Is it still true that gold prices fall when interest rates rise? The popular theory may be based on sound historical foundations, but modern markets regularly disprove the notion.
Since the financial crisis of 2008, recovery has been a slow and often punitive process of low wages and diminished disposable income. As governments have become more optimistic in their financial outlook, monetary policy is being tightened, and interest rates that have been extremely low for almost a decade are on the rise.
Conventional wisdom says the gold price declines when interest rates rise. The argument goes that as gold doesn’t pay interest, bonds and savings rates would become more attractive as their rate of interest increased. In truth, there is a multitude of factors affecting the gold price, so while an interest rate rise may, in certain circumstances compel the gold price down, it is not an accurate predictor of the value of gold.
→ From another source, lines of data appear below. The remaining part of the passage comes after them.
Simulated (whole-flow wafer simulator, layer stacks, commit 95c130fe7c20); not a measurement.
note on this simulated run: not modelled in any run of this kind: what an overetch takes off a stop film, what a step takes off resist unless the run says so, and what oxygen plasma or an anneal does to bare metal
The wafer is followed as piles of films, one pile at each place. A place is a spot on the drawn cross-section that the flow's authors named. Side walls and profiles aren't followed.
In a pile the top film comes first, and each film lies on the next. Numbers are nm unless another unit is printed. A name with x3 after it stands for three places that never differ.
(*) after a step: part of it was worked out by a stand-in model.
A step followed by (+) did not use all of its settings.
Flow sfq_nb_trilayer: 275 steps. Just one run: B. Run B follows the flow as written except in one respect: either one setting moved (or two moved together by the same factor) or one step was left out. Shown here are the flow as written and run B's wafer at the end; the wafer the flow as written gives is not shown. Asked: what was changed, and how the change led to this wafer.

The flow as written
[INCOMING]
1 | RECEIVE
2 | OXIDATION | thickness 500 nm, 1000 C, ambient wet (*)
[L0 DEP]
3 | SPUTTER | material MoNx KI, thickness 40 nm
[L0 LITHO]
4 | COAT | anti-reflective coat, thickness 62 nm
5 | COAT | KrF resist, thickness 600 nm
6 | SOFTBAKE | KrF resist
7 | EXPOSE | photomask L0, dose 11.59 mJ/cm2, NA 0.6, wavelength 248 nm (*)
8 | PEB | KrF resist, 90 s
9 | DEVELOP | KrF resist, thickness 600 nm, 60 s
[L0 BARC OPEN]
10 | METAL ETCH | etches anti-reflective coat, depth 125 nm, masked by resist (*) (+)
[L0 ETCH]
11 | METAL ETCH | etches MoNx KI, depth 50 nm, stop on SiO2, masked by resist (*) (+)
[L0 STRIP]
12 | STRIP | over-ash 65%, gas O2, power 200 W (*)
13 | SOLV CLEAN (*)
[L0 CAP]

There is, however, a more indirect effect of a rate rise. Interest rates have been so low for so long, there is a generation of young property owners who, until recently, had never experienced a rate rise and its impact on their mortgage payments. When interest rates do finally rise to pre-crisis levels of 5%, it could spark a property slump as stretched households default on their rising mortgages. This in turn would affect bank collateral, construction and home builders, and may even hit the equities market.
Josh Saul, CEO of The Pure Gold Company says: “We’ve seen a 78% increase in people investing in gold at The Pure Gold Company in 2018 citing concerns that an interest rate hike will push their outgoings to an unmanageable level. The same purchasers have reported that they are downsizing properties and selling property investments while they can. Many of them plan to invest their property gains in gold, hold onto it, and take advantage of future discounted property prices with any gain they make in the gold.”
What else drives the gold price?
The mere expectation of an interest rate change can affect sentiment in the market and drive the gold price. If policymakers intimate that they could raise or lower rates in advance of any change, investors could buy, or sell, in anticipation, influencing the gold price. If an interest rate rise is already widely expected, the gold price may not change on the day because investors have already sold their gold.
Gold prices are often influenced by economic data that points to improvements or declines in the general health of the economy. Wages, employment, GDP growth, and productivity all affect monetary policy decision-making and so can influence the price of gold. In general, data that points to a weakening economy and the greater likelihood of rate cuts tend to push up the gold price.
The complex effect of interest rate rises was starkly evident in the U.S. in 2015 when the Federal Reserve raised interest rates for the first time in almost a decade. Gold fell as rates rose, but six weeks later weak economic data caused the gold price to rise. Dollar-denominated gold is up almost 25% since then, despite several interest rate rises in the intervening two and a half years.
Inflation is also a well-documented influencer of gold prices. Inflation is the increase in money supply, something that has been profligately practiced since 2008 using ‘quantitative easing’ policies. As the money supply expands, more people demand the same goods so prices rise. But when there is more money in circulation, it devalues the currency, so it takes more of the devalued currency to buy the same amount of gold, pushing up the price.
For this reason, gold is often cited as an inflation hedge, because it maintains its value even when inflation devalues the currency. Like interest rates though, in practice, this link is not indelible. There are circumstances where other factors influence gold more than inflation, from market sentiment to geopolitical issues, to price speculation.
Currency movements, like inflation, usually push the value of gold in the opposite direction. When sterling plunged after the Brexit vote, gold jumped a commensurate amount in sterling terms.
Ultimately the value of gold is dependent on supply and demand. When the gold price rises, holders of gold have an incentive to sell, so even grandma’s heirloom bracelet may be for the smelter. Low supply and high demand were behind the strong rise in the gold price in 2016, and a large proportion of demand was spurred by uncertainty.
The shock Brexit vote in June 2016 and then the surprise victory of Donald Trump in November created a very uncertain market at the time, and this volatility sent investors rushing for a safe-haven asset. More recently, the predictions of international conflict, most significantly between the USA, Russia, North Korea, and Iran, are very destabilising for international geopolitics. This has spooked markets and prompted investors to remove exposure to stocks and other potentially volatile assets. They are buying physical gold to protect their assets while eliminating institutional risk at the same time.
The Bank of England decided in May not to raise rates. The decision was not a surprise to market watchers who had noted the poor growth rate data for the first quarter of the year. But a further rate rise is expected soon, and investors need to take that into account, along with the other factors that influence the gold price.